The nation of Laos is officially known by the name of Lao P.D.R. (People’s Democratic Republic), but to many travelers this name also symbolizes a deeply rooted part of the Lao identity. It is often said that locals operate on “Lao Time,” meaning that they are friendly and helpful, but in no particular hurry to get anything done. So backpackers have dubbed it with the not so official name of Lao P.D.R. (Please Don’t Rush). We embraced the P.D.R. attitude and took our time exploring the town and outskirts of Luang Prabang.
It was a welcomed change to move away from the backpacker party scene in Vang Vieng and into the beautifully serene and laid back town of Luang Prabang. The town even has a nightly curfew of midnight which contributes to its low-key environment.
We hired bikes one morning and set off to explore the rolling hills that surround Luang Prabang. The Mekong and its tributaries wind through the landscape while temples and shrines speckle the countryside. On our single-track bicycles, we quickly learned that the “rolling hills” are steeper than they appear. Hydration stops and fruit shake breaks helped us get through the toughest parts.

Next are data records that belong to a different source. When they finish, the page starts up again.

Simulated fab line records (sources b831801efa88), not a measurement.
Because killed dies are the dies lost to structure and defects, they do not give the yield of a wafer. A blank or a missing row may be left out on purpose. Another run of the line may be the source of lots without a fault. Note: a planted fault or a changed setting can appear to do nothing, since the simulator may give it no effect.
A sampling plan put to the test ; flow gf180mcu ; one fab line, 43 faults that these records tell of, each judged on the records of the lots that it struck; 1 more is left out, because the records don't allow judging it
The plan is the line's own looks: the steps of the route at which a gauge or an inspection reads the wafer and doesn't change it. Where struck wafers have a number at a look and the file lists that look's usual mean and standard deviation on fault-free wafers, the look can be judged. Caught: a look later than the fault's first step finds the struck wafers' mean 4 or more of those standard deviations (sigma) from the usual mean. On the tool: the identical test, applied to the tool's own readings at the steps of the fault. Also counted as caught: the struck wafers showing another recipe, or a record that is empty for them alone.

Waking up very sore and stiff the next morning, we opted to take a boat cruise up the Mekong River. We piled on board with two other couples and set off towards some villages and caves up river from Luang Prabang. There is something so mesmerizing about the Mekong. It really embodies the “please don’t rush” mentality as it meanders its way through the lush green countryside. The muddy brown waters were running high from the recent rains which made the journey to the cave a bit slower than usual but equally if not more beautiful. We stopped in a small village whose specialty is lao lao whiskey, made from sticky rice, had a few tastes for good measure, and kept on our way.
The caves at the end of the trip were more impressive than we’d imagined. For thousands of years, the two caves we visited have been used as places of worship. The native people of Lao used to worship spirits of nature and believed that the riverside caves were connected with the water gods. After Buddhism arrived in the region, the caves gradually became religious shrines and house countless statues of the Lord Buddha left as offerings by faithful pilgrims.
Another well-known attraction in the area is Kuang Si Falls. When it comes to waterfalls, Amy is hard to impress. The many falls of the Colombia River Gorge near her hometown of Portland, OR are tough to beat. This particular waterfall definitely met her expectations. At first, it seemed like nothing more than a fast flowing jungle river with some small drop offs, pools, and rope swings. As we made our way upstream, we stopped for some fun and took a few turns on the swing ourselves before running into one of the most spectacular waterfalls we have ever seen. This bad boy seemed to stretch on forever as it disappeared into the clouds escaping the reach of our camera lens.
Luang Prabang is the type of place where you can easily get swept away by the nightly market, amazing scenery and easy going locals. Our goal of circumnavigating the globe, however, means that we have to keep moving, even when we want to stay. The lengthy bus ride through winding, mudslide-ridden, mountain passes that we took from Vang Vieng to Luang Prabang was more than we could handle for a second time, so we opted for a short 30 minute flight to Vientiane. In true Lao fashion it turned out to be the easiest and most stress-free travel experience of our trip so far; factor in the brand new airplane, tasty on-board vegetarian snack and breathtaking aerial views of the Mekong, and it may go down as the best flight ever!